Who to believe: Ford or Kavanaugh?

Yesterday’s riveting testimony pitted Christine Blasey Ford’s “100%” certainty that it was Judge Brett Kavanaugh who sexually assaulted her 36 years ago versus his persistent denials. Who to believe in a hearing where no other testimony got scheduled? Ford said she felt “terrified” and was testifying only because she believed it was her “civic duty” to do so. Given her shaky voice and the frequency with which her raised eyebrows created wrinkles across her forehead, it’s easy to say, yes, she felt fear. Death threats and the memory of Anita Hill’s experience in testifying against Justice Clarence Thomas could be cause enough for ford to have felt fear yesterday. But in the moment, recounting the trauma of the attack was fully cause enough to show fear that came across as genuine and unrehearsed.

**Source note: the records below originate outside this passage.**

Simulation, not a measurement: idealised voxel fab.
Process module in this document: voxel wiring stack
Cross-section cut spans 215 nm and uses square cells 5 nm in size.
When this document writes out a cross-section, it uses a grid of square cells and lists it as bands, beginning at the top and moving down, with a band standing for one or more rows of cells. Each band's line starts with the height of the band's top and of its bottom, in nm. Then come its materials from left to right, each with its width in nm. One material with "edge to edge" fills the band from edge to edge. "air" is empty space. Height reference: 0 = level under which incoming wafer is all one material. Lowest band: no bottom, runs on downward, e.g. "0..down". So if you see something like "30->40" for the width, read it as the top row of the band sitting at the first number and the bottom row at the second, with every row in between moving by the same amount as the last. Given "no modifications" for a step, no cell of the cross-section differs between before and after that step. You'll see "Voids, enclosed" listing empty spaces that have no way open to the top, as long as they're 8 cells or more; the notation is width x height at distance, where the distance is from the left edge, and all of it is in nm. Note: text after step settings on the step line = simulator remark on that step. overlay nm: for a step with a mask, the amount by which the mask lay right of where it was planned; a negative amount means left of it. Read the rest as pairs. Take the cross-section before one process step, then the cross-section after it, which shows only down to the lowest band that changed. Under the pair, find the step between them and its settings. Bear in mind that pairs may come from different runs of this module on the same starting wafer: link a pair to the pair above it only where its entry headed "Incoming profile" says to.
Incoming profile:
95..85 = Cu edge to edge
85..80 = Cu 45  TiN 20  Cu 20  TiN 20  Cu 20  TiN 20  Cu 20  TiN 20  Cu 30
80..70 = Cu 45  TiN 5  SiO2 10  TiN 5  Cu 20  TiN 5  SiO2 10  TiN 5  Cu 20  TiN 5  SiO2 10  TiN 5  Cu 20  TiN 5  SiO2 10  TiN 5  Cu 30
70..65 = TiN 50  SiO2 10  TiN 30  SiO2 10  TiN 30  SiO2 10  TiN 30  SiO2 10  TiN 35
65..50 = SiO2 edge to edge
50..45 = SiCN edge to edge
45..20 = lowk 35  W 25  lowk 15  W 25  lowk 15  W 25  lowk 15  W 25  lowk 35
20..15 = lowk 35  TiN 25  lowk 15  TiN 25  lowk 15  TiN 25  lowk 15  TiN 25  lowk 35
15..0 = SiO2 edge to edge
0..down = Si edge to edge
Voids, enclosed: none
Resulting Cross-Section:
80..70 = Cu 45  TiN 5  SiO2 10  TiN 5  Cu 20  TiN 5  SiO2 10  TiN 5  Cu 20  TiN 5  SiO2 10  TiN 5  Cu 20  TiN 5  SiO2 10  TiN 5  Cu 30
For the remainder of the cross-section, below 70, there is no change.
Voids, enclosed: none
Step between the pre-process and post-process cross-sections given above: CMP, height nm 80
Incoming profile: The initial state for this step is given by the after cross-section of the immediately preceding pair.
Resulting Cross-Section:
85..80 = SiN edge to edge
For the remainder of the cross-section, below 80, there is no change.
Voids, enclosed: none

It’s harder to give credence to Kavanaugh’s “100” certainty, however. There is no lying muscle or facial expression that reveals dishonesty. Caught in a lie, Richard Nixon showed fear, Dwight Eisenhower sadness, Bernie Madoff contempt, and Lance Armstrong as well as Bill Clinton anger. Indignation is a frequent recourse for a liar, as in: how dare you question my character and veracity! Clarence Thomas raged against a “high-tech lynching” and Democratic senators were cowed. Yesterday, Kavanaugh (and Republican Senator Lindsey Graham) raged and again the Democratic senators on the judiciary committee didn’t meet fury with fury. For Kavanaugh, yesterday’s hearing constituted a “national disgrace” and Ford’s accusations and those of Deborah Ramirez and Julie Swetnick were important only as part of a process that has destroyed “my good name.”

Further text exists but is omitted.